What about your first NHL game — what do you remember about that?
I remember it was in Dallas. I remember being nervous and stepping on the ice and looking over and seeing Mike Modano skating around with his hair [laughs] and the flow that he was known for, and even his jersey [Lucic pulls at the back of his shirt, mimicking the way Modano untucked the back]. I think I only played five and a half minutes that game and got into a fight, and we lost the game 4-1. But It was this cool experience. It’s funny, as time goes on you forget more and more games but you never really forget that first one.
Was the plan, ‘OK, I’m going to fight tonight’?
Yeah, [laughs.] I mean, being on the fourth line, you know you weren’t going to play much so you wanted to do something to get on the stats sheet, you know?
And you were living at a hotel back then.
I was. I’m not gonna lie, it was pretty miserable being in a hotel for two and a half months before they told us we were on the team. Me and David Krejci were in a hotel.
Was the transition moving to Edmonton easier? Or tougher, considering you have a family now?
It was tough, especially coming from L.A., being in a climate like that and in a city like that, also the set-up they had, it was pretty awesome. You’re coming to a place where it’s a lot more small town.
I’ve always lived in a place where it’s kinda been go, go, go. You’re used to a lot of people, you’re used to a lot of traffic, fast-paced type of living. And you come here and It’s a complete 180. It actually took me a lot of time. I got here in September, it probably took me until middle of February to get used to things around here. The transition from Boston to L.A. didn’t take as long.
Did you ask teammates for advice about where to live? Did Wayne Gretzky help?
No, the house that we ended up buying, one of my best friends is Johnny Boychuk, and he’s from Edmonton. He actually found the house for us.

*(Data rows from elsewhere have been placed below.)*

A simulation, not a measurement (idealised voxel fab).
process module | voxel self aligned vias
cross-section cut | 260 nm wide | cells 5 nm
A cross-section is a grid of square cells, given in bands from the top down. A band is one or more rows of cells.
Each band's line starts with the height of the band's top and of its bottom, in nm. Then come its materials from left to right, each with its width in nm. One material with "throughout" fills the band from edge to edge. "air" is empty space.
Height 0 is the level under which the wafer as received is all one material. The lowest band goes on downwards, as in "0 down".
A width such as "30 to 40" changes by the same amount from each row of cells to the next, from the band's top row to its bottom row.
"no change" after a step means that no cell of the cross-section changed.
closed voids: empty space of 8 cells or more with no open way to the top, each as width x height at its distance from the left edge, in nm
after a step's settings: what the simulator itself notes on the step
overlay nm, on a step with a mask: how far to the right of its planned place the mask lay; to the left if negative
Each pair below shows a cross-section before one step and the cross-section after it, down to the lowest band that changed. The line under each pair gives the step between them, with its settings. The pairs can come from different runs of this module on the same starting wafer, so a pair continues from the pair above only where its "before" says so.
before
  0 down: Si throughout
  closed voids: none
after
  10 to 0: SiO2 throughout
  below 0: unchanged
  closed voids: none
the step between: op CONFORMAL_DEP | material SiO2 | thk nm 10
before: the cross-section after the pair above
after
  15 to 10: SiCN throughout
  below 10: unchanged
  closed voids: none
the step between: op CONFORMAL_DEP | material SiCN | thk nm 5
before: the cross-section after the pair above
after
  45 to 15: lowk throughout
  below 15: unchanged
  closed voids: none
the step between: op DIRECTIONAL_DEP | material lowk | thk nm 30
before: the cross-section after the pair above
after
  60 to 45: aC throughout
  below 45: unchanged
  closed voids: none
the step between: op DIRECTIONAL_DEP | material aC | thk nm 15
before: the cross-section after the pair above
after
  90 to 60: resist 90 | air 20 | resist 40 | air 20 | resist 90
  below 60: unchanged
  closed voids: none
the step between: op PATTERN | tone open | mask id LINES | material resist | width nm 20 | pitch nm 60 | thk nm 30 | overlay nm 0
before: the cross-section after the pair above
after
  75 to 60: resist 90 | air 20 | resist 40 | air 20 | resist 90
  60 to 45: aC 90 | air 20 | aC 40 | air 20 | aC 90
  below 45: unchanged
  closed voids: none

Oh, he was your realtor. Did he get a commission, or…
No, [laughs] but we used his realtor. It ended up working out. And also, one of my real good friends is Andrew Ference — I played with him for six years and he lives here now, and he helped me with the adjustment as well.
Did Wayne Gretzky call you and tell you to come play for Edmonton — is that the story?
When you go through the UFA process, there’s a lot of people calling you.
It must be flattering.
It was flattering, for sure. So there’s a lot of people calling you and telling you what the organization is like and what it’s like to play there and all that. Wayne was one of the guys that reached out to me before I made my decision. It was a pretty cool conversation to have and pretty cool now to call him a friend.
Really, he’s your friend?
Oh yeah, we get to see him a lot and I’ve gotten to pick his brain a lot. It’s pretty cool to be around his presence as much as we are here as Oilers players.
After he called did you immediately save his number in your phone?
What did you save him as?
Umm, Wayne Gretzky.
Not The Great One?
[Laughs.] I don’t do nicknames in my phone. There’s so many, they’d be hard to find.
Anything in particular you learned from him?
What his time was like here, what his approach to the game was, what experiences he had off the ice, how the camaraderie between the boys was, those types of things. You like to hear those old-school stories.
This season obviously hasn’t started well. Is there a feeling in here that it can turn around, considering the talent in this room?
For sure. Our game is trending in the right direction and we’re starting to play the way we did last year. It’s just about the getting the bounces and that type of stuff. When you take care of the process and play the right way, the result will start taking care of itself.
Do you find you talk about Connor McDavid every day?
Just because people ask me about him all the time.
I was trying not to.
It’s not just you guys, reporters. Also family and friends, they all want to know what he’s like, they all want to know how he is in practice, his skills and all that. I’m sure it’s the same way for all those Pittsburgh guys when Sidney Crosby started over there. It just happens when you play with one of the best players in the league.
What’s your favourite non-hockey related thing about him?
It’s all hockey?
It’s tough. As much as you get to know your teammates, and as much as I’ve gotten to know Connor, a lot of the times I’m at home hanging out with my wife and kids so I don’t do all the fun outside stuff that he and the other young guys do. You hear about them going go-karting. They try to do stuff to keep themselves busy here in Edmonton. I’m busy parenting and watching princess movies and playing. But I guess that’s it: You like to hear the fact that he goes out here and there and is not afraid to be a 20-year-old once in a while.
Did you experience that in Boston?
Yeah for sure. It was a lot easier, though, especially when you’re one of four sports teams and there’s a lot of other things going on as well. Where here it’s, you know, the Oilers are it.
Since we’re getting toward the end of 2017, if you could make a couple of New Year’s resolutions for you and this team, what’s on the list?
[Laughs.] The normal ones: Stop texting and driving. Because, I mean, everyone does it. People can say that they don’t do it but I know everyone does it. And win some more hockey games. That’d be it.